Stanley Kunitz - Biography

Biography

Kunitz was born in Worcester, Massachusetts, the youngest of three children, to Yetta Helen (née Jasspon) and Solomon Z. Kunitz, both of Jewish Russian Lithuanian decent.

His father, a dressmaker of Russian Sephardic Jewish heritage, committed suicide in a public park six weeks before Stanley was born. After going bankrupt, he went to Elm Park in Worcester, and drank carbolic acid. His mother removed every trace of his father from the household. The death of his father would be a powerful influence of his life.

Kunitz and his two older sisters, Sarah and Sophia, were raised by his mother, who had made her way from Yashwen, Kovno, Lithuania by herself in 1890, and opened a dry goods store. Yetta remarried to Mark Dine in 1912. Yetta and Mark filed for bankruptcy in 1912 and then were indicted by the U.S. District Court for concealing assets. They plead guilty and turned over USD$10,500 to the trustees. Mark Dine died when Kunitz was fourteen, when, while hanging curtains, he suffered a heart attack.

At fifteen he moved out of the house and became a butcher's assistant. Later he got a job as a cub reporter on the The Worcester Telegram, where he would continue working during his summer vacations from college.

Kunitz graduated summa cum laude in 1926 from Harvard College with an English major and a philosophy minor, and then earned a master's degree in English from Harvard the following year. He wanted to continue his studies for a doctorate degree, but was told by the university that the Anglo-Saxon students would not like to be taught by a Jew.

After Harvard, he worked as a reporter for The Worcester Telegram, and as editor for the H.W. Wilson Company in New York City. He then founds and edits Wilson Library Bulletin and starts the Author Biographical Studies. Kunitz married Helen Pearce in 1930, they divorced in 1937. In 1935 he moves to New Hope, Pennsylvania and befriends Theodore Roethke. He married Eleanor Evans in 1939, they had a daughter Gretchen in 1950, and he divorces Eleanor in 1958.

At Wilson Company, Kunitz served as editor as co-editor for Twentieth Century Authors, among other reference works. In 1931, as Dilly Tante, he edited Living Authors, a Book of Biographies. His poems began to appear in Poetry, Commonweal, The New Republic, The Nation, and The Dial.
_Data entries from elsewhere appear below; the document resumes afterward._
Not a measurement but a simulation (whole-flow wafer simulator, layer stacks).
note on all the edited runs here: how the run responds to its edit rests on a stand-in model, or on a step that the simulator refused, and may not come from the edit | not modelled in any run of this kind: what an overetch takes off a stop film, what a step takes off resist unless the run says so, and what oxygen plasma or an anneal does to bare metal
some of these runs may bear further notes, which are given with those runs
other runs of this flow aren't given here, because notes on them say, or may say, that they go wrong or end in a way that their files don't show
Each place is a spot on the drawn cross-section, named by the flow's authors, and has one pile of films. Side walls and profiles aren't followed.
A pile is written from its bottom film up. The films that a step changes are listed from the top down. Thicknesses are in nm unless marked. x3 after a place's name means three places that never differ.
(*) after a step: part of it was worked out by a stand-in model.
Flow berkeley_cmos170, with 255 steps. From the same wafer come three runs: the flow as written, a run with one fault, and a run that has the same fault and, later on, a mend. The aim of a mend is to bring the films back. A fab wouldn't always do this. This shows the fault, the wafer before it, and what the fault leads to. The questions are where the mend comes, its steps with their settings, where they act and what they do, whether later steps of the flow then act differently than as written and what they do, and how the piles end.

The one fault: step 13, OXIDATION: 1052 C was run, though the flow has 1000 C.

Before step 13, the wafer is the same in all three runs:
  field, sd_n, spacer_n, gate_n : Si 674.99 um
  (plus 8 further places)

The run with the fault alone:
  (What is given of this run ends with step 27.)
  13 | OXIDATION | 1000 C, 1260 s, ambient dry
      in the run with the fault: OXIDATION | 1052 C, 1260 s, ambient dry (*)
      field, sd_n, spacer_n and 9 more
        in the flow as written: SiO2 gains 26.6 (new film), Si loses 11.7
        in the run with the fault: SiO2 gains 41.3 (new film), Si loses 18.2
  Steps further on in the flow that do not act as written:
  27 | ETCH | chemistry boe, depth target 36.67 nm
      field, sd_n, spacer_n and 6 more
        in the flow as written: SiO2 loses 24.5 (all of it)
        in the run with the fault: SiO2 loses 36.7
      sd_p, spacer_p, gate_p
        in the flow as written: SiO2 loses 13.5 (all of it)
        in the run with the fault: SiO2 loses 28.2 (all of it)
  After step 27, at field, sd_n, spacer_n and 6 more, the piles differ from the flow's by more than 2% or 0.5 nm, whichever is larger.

During World War II he was drafted into the Army in 1943 as a conscientious objector, went through basic training three times, Kunitz served as a noncombatant at Gravely Point, Washington in the Air Transport Command in charge of information and education. He refused a commission and was discharged with the rank of staff sergeant.

After the war, he began a teaching career at Bennington College (1946–1949; taking over from his friend Roethke), New York State Teachers College in Potsdam, New York, New School for Social Research, University of Washington, Queens College, Vassar, Brandeis, Yale, Rutgers, and a 22-year stint at Columbia University.

After his divorce from Eleanor he married the painter and poet Elise Asher (January 15, 1912 - March 8, 2004) in 1958, who had been previously married to artist Nanno de Groot. His marriage to Asher leads to friendships with artists Philip Guston and more so with Mark Rothko.

Kunitz's poetry has won praise from all circles as being profound and well written. He was the New York State Poet Laureate from 1987 to 1989. He continued to write and publish as late as 2005, at the age of 100. Many believe his poetry's symbolism is influenced significantly by the work of Carl Jung. Kunitz was an influence on many 20th century poets, including James Wright, Mark Doty, Louise Glück, and Carolyn Kizer.

His third wife, artist Elise Asher, died at the age of 92 at her home in Greenwich Village in 2004.

Kunitz divided his time between New York City and Provincetown, Massachusetts, for most of his life. He enjoyed gardening and maintained one of the most impressive seaside gardens in Provincetown. He was a founder of the Fine Arts Work Center in Provincetown, where he was a mainstay of the literary community, and of Poets House in Manhattan.

He was awarded the Peace Abbey Courage of Conscience award in Sherborn, Massachusetts in October 1998.

He died in 2006 at his home in Manhattan. He had previously come close to death, and reflected on the experience in his last book, a collection of essays, The Wild Braid: A Poet Reflects on a Century in the Garden.